Anti-Trump demonstrators gather outside the Rider Jet Center ahead of a rally with Republican presidential candidate Donald Trump on April 24, 2016, in Hagerstown, Md. (MOLLY RILEY/AFP/Getty Images)

White House press secretary Josh Earnest drew parallels between the Boston Tea Party that helped spark the American revolution and the anti-Donald Trump protest in California, where police cars were damaged and there was even an attempt to overturn a vehicle.

Asked about the protect during the press briefing Friday, Earnest chalked it up to "a long history and a long tradition of protest in the American political system."

Protestors are pushed off the street by law enforcement after a rally for Republican presidential candidate Donald Trump in Costa Mesa, California, Thursday. (AP Photo/Chris Carlson)

“In fact this country was started by a bunch of protesters, some of whom decided they were pretty unhappy about taxes and threw some barrels of tea into the Boston harbor,” Earnest said. “So there is a history of protest in this country. What the president believes is that we also have a system of government and there is an opportunity for voters to make their voices heard at the ballot box and there should be a debate, and should be a public debate. “

A total of 17 people were reportedly arrested after hundreds of protesters blocked an intersection and vandalised a police car Thursday during a Trump rally the Orange County Fairgrounds in Costa Mesa, California. Many of the protesters rushed a Costa Mesa police cruiser and smashed out the rear window. Others reportedly joined in to attempt to overturn a police car before officers moved in to stop them.

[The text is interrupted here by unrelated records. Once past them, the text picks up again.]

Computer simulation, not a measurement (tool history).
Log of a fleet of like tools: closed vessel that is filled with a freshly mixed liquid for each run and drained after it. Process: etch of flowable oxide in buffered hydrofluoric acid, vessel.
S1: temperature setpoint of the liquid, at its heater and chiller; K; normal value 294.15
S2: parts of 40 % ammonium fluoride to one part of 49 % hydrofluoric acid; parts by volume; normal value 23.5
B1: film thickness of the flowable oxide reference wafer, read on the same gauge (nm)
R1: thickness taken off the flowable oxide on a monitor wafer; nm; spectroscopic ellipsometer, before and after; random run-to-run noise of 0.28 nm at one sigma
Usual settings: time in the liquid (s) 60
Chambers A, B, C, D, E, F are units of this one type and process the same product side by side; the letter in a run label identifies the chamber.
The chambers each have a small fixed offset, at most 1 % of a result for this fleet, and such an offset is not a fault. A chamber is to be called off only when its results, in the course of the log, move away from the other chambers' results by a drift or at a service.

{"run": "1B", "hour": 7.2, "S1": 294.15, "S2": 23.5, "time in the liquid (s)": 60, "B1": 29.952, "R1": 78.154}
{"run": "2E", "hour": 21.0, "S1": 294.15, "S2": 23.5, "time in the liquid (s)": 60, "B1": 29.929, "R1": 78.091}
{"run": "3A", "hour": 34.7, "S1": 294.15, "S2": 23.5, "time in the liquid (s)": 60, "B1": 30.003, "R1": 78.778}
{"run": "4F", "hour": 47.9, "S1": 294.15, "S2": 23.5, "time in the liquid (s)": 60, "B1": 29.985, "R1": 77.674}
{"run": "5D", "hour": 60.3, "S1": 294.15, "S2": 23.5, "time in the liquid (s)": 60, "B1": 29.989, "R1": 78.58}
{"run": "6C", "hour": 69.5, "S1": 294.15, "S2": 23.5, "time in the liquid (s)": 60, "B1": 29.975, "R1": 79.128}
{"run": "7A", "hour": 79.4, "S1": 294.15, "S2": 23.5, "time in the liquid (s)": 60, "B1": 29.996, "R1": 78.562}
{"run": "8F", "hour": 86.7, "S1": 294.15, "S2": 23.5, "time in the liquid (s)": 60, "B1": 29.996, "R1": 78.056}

Earnest, however, clarified that this tradition of protest did not justify violence. “While people surely should take advantage of the history and tradition in this country of engaging in political protest, to do so with some respect for the system and the country and the government and to ensure that protest isn’t a source of violence, doesn’t incite violence,” he said. “The protest should not be used to drown out the ability of other people to participate in our political system or to participate in the political debate.”